Monthly Archives: April 2018

Are Dual-Class Companies Harmful to Stockholders? A Preliminary Review of the Evidence

David J. Berger is a partner at Wilson Sonsini Goodrich & Rosati; and Laurie Simon Hodrick is Visiting Professor of Law and Rock Center for Corporate Governance Fellow at Stanford Law School, Visiting Fellow at the Hoover Institution, and A. Barton Hepburn Professor Emerita of Economics in the Faculty of Business at Columbia Business School.

Related research from the Program on Corporate Governance includes The Untenable Case for Perpetual Dual-Class Stock (discussed on the Forum here) and The Perils of Small-Minority Controllers (discussed on the Forum here), both by Lucian Bebchuk and Kobi Kastiel.

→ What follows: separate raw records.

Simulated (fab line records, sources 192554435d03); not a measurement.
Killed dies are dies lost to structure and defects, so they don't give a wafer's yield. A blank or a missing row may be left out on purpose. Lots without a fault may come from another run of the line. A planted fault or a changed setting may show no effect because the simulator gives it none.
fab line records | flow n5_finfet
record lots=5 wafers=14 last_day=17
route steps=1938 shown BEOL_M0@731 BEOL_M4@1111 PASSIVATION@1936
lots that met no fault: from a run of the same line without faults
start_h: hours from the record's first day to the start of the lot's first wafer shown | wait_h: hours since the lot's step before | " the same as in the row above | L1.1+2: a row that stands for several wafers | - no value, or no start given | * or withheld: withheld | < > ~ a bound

Clarion calls for regulating dual-class stock have become a common occurrence. For example, the Council of Institutional Investors (“CII”) has called upon the NYSE and Nasdaq to adopt a rule requiring all companies going public with dual-class shares to include a so-called “sunset provision” in their charter, which would convert the company to a single class of stock after a set period of years. CII has also urged index providers to discourage the inclusion of firms with dual-class structures (and both the S&P Dow Jones and FTSE Russell indices have already done so). Many individual CII members, along with some of the world’s largest mutual funds and other investors, have joined together in the “Framework for U.S. Stewardship and Governance” to take a strong stance against dual class structures.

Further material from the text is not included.